Common Obstacles in Meditation
Every honest meditator encounters the same obstacles. Knowing them transforms them from sources of discouragement into material for genuine inquiry.
Why Obstacles Matter
The Buddhist tradition identified five primary obstacles to meditation over two thousand years ago: drowsiness, restlessness, craving, doubt, and dullness. They remain precisely accurate today because these are not personal failures — they are features of the ordinary conditioned mind that arise predictably whenever it is invited to be still.
Drowsiness and Dullness
The mind invited to stillness often responds by becoming heavy or foggy. This is frequently a defence — the mind preferring unconsciousness to honest investigation. Work with it by investigating the experience of drowsiness itself: its texture, location, movement. Investigate rather than fight. If genuine fatigue is present, rest.

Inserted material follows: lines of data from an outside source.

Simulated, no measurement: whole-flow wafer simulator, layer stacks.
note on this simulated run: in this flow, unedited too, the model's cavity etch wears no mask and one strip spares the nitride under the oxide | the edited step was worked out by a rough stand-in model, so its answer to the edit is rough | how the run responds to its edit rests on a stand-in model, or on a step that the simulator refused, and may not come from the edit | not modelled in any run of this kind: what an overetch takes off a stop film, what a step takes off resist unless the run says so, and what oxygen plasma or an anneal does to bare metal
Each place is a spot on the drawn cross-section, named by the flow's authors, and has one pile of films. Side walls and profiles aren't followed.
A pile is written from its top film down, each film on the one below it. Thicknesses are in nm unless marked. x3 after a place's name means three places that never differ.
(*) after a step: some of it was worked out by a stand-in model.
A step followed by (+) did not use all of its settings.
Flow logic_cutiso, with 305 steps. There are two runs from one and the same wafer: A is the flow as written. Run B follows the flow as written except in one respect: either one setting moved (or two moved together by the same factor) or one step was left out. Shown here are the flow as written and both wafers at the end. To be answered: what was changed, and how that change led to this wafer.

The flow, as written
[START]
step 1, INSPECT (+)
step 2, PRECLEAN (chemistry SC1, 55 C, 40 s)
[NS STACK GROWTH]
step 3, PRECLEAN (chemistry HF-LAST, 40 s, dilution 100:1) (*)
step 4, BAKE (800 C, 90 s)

Restlessness and Agitation
The counterpart to drowsiness: constant planning, reviewing, generating. Restlessness often intensifies early in practice because it has always been this active — the practice has simply made it visible. Observe it without following it. The restless mind, honestly watched, gradually reveals the awareness underlying even its most intense activity.
Craving and Aversion
The wanting of yesterday’s peaceful sitting, the rejection of today’s difficult one. Investigate the wanting itself: where does it live? What does it feel like? Craving observed honestly reveals its impermanence — and reveals the awareness observing it as more stable than the craving.
Doubt
The most corrosive obstacle: Is this working? Am I wasting my time? Doubt is not a sign the practice is failing. It is a feature of a mind not yet convinced — and conviction in spiritual practice comes through practice, not before it. Continue. Observe the doubt as another object in awareness.
The Plateau
The modern meditator’s particular challenge: weeks or months when practice feels flat, unremarkable, without apparent progress. The plateau is where the deepest work often happens — cumulative, invisible, durable. Return to the fundamental intention: not to achieve a state, but to see clearly. The plateau is full of honest seeing.
Practice
For one week, name each obstacle as it arises: 'This is restlessness.' 'This is drowsiness.' 'This is doubt.' Name it without judgment. Notice that the naming creates a small gap between you and the obstacle — a gap in which awareness is operating.
Reflect
- ·Which obstacle do I encounter most frequently?
- ·Do I treat obstacles as failures, or as information?
- ·What would change if I approached every difficulty with curiosity rather than frustration?